I visited my best friend on Tuesday afternoon.  We sat in her shed (house is only 1/4 built) with tin roof and the rain pelted down, then eased, then pelted down, then eased.  I said: “this rain is like grief” she nodded: “comes in waves”.  We just sat and held hands.  She showed me pictures of her tiny boy, and told me of her amazingly spiritual experience of giving birth to him.  I am finding great courage through her grace.  I always felt as though if this situation occurred to me, I would break apart forever.  But seeing her go through it, take every joy available and face the darkness head on, I see that I could do that too.  What a great gift for her to bring me, the release of that terrible fear of stillbirth.  She told me that my latest loss had helped HER accept the outcome of this pregnancy – he would come, or he would not, and that’s all there was to it.  So she determined to love every minute of it and not dwell on what could be.  Which means now she has 17 weeks of wonderful memories to bring with her into the future, even if she doesn’t get to watch her boy grow bigger.

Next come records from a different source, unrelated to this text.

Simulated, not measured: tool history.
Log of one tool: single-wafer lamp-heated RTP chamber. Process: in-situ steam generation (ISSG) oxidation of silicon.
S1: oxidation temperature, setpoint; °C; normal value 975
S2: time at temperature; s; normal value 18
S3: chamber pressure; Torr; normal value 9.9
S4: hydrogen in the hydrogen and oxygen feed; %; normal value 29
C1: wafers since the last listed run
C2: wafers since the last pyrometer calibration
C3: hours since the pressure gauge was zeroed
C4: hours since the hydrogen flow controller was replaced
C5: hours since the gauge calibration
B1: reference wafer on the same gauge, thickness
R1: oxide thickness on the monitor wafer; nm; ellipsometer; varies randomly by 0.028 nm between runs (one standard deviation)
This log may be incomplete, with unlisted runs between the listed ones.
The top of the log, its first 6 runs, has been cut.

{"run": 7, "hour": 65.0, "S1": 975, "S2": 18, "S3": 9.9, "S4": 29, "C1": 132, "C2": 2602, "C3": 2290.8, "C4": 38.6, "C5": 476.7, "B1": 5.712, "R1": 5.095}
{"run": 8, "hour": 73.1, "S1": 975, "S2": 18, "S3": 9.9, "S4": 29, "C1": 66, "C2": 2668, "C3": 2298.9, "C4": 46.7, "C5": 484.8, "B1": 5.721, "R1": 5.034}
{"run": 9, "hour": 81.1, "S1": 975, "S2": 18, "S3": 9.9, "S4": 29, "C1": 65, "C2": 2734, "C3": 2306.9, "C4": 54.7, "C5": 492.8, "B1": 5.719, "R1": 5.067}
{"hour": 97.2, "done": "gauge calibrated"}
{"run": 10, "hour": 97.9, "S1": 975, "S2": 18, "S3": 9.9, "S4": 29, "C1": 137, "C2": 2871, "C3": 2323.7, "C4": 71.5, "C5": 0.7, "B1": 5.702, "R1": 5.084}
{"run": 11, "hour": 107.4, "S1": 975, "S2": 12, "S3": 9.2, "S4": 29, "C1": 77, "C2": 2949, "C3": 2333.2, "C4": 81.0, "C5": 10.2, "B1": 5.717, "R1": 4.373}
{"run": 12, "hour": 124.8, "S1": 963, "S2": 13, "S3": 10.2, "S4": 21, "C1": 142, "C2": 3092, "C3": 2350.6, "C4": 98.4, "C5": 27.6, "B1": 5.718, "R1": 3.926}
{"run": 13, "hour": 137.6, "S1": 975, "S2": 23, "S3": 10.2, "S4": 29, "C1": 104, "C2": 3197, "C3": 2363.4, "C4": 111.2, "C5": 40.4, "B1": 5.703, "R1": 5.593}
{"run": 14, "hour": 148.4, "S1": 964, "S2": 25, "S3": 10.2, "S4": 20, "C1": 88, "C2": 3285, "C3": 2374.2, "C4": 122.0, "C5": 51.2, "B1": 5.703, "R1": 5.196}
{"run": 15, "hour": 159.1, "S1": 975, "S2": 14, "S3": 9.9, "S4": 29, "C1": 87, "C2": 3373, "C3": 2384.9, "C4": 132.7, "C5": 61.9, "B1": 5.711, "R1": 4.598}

None of this means that she is any less sad about the event, the loss of a person, and all that potential.  But it won’t kill her, and she chooses not to search for something/someone to blame, not to ask “why me?” because in the end she knows that as hard and painful as it is, acceptance is actually easier, and the quicker way through the quagmire of grief.  And so do I.  Which is why, as her loss stirs again the strings connected to my own, both recent and long past, I am letting the feelings come. Naming them, acknowledging them, allowing them to rise up and out.  Knowing that those feelings of sorrow will always be in attendance in some form or strength, ready to burst forth when the moment is ripe, and not being scared of them, or angry that they are still there, is healthy for me.  I am glad to not have to set myself expectations of “I should be done with this by now” or “when will this be over? Why does it have to come back to me now?”. To just accept these feelings for what they are, whenever they come, gives me a great feeling of freedom and peace.  I suspect that a similar attitude is what is sustaining my friend this week.

So we sat and we talked, and we sat in long silence, and we wept a little, and hugged and decided we had a full choir of angels now, on high, and always with us. [Between us we have lost eleven children]. And the rain came down.  And still, it comes.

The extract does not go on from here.